Separate isolated power supplies for the data path and the oscillator with a ground connection at only one point.

Se7en_Costanza

How big of a cap? do i need a resistor before it say 100R from 9V to Chip then a cap from Chip power and ground or wont matter? would a low power IC help also? im using a tl072 and have switched in a tl022 and tl062 with no difference in bleed, but the frequency and range drastically changes.

Also with grounding at 1 point, is the best point of ground the closest to the dc jack? or it doesnt matter but make sure they are at one point? and with seperate power supplies how is that achievable with the one 9v dc jack? Regulators? Diodes maybe?

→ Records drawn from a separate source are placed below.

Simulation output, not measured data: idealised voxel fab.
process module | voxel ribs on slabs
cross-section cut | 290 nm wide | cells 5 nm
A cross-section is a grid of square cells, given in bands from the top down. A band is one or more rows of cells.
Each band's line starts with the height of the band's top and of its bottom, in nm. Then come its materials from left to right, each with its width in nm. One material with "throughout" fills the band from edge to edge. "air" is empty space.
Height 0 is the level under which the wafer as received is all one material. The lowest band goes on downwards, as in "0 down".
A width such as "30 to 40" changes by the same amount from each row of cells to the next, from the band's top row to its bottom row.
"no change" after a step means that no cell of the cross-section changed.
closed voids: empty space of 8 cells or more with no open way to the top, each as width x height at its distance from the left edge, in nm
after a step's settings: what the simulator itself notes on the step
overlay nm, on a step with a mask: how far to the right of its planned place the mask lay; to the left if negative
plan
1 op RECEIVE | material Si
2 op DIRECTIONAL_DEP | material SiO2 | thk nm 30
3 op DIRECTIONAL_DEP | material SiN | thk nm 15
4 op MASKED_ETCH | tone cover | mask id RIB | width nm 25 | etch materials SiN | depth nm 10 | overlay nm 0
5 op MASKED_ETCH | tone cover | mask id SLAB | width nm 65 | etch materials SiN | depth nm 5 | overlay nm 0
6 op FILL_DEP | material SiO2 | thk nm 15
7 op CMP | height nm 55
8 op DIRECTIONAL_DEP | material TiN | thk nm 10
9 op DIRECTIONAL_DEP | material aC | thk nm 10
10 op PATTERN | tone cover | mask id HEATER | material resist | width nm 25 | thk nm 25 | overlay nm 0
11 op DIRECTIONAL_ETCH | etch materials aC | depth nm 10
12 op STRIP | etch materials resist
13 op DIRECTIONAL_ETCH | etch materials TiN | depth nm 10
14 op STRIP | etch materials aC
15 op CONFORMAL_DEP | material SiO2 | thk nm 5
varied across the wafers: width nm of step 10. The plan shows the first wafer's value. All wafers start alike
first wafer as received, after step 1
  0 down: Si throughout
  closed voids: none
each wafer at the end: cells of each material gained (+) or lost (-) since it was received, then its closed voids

Is there maybe a way of changing the amplitude of the Oscillator without changing the frequency? and running that to the FET. I know the 1M resistor to the Gate in this schematic brings it down but the chip is still pumping out a loud signal before it, was wondering if there was a way of just making it not output as much voltage making it a little harder for it to bleed through the connections.

Is there any information or guide of PCB design tackling the problem of having oscillators and an audio path and having them not interfere?

amptramp

There may be an oscillator topology that uses differential pairs with a current source to ensure that the oscillator has a constant current drain.  There are RF oscillators using L-C tuning but there may be a version that can use R-C tuning that is powered by a constant-current source.  A phase-shift oscillator does not have a sudden switching point, so it may also be used.